The municipality of Donville-les-Bains (3,242 inhabitants in 2010; 275 ha; municipal website) is located on the Channel, just north of Granville (Normandy).

Donville probably emerged around a monastery, of which a few remains have been found near the today's parish church. Joan, a descendant of William Long-Sword, 2nd Duke of Normandy, was Dame of Donville, Granville and Saint-Pair. In the 13th century, the White Nuns of the Mortain abbey owned the church of Donville and seven fisheries. Donville remained for long a small fisher's village; quartz and clay extraction, as well as brick production, were additional sources of income for the villagers.
Donville increased in significance at the end of the 19th century when sea bathing emerged as a classy leisure. Due to its sandy shore of 3 km in length, the municipality was officially renamed Donville-les-Bains in 1907 and granted the title of sea resort (station balnéaire) in 1962.

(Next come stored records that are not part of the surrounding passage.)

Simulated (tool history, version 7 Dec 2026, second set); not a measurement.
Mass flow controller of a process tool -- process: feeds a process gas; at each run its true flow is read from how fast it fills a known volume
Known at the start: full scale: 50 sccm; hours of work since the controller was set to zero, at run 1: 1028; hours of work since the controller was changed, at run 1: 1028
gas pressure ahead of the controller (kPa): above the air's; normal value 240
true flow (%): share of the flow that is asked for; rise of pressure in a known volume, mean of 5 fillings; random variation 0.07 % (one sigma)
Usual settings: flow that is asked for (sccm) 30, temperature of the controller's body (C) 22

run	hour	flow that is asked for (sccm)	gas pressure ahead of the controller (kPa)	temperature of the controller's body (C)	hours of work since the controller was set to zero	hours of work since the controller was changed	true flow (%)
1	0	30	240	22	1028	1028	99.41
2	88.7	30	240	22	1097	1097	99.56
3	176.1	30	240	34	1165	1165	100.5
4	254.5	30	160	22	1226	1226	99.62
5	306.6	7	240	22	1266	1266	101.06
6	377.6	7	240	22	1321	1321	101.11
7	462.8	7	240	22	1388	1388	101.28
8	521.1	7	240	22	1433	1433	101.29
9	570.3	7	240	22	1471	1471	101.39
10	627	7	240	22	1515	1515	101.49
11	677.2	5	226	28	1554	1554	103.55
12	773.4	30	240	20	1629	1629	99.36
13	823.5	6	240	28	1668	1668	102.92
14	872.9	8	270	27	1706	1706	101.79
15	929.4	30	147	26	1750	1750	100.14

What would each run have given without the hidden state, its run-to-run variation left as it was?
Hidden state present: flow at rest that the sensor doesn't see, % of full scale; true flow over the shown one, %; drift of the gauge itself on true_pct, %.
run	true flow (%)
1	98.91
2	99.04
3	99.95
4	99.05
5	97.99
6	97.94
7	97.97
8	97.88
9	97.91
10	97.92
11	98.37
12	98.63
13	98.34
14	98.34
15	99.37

Donville has some fame among astronomers thanks to Lucien Rudaux (1874-1947), who established an observatory in the Donville family house.
Quoting the website of the International Association of Astronomical Artists:

Lucien Rudaux was, first and foremost, an astronomer and became director of the observatory at Donville, Normandy. He also wrote and illustrated his own books, such as the sought-after classic Sur les autres mondes [1937]. Through his telescope, he observed the "limb" of the Moon, where its battered surface is seen in profile against the black sky. While other artists showed lunar mountains as being steep, jagged peaks, Rudaux painted them as rounded and eroded - not by the elements but by eons of impacts by meteorites, extremes of temperature and electrostatic levitation of the dust. His paintings often resemble Apollo photographs, yet they were produced far before anyone ever went to the Moon. A crater on Mars has been named after him.

Lucien Rudaux was the son of Edmond Rudeaux (1840-1908), a noted painter who illustrated books by Gustave Flaubert, Émile Zola, George Sand (La mare au diable) and Pierre Loti (Pêcheur d'Islande).

Ivan Sache, 9 September 2013


Flag of Donville-les-Bains

The flag of Donville-les-Bains is white with the municipal logo in the middle.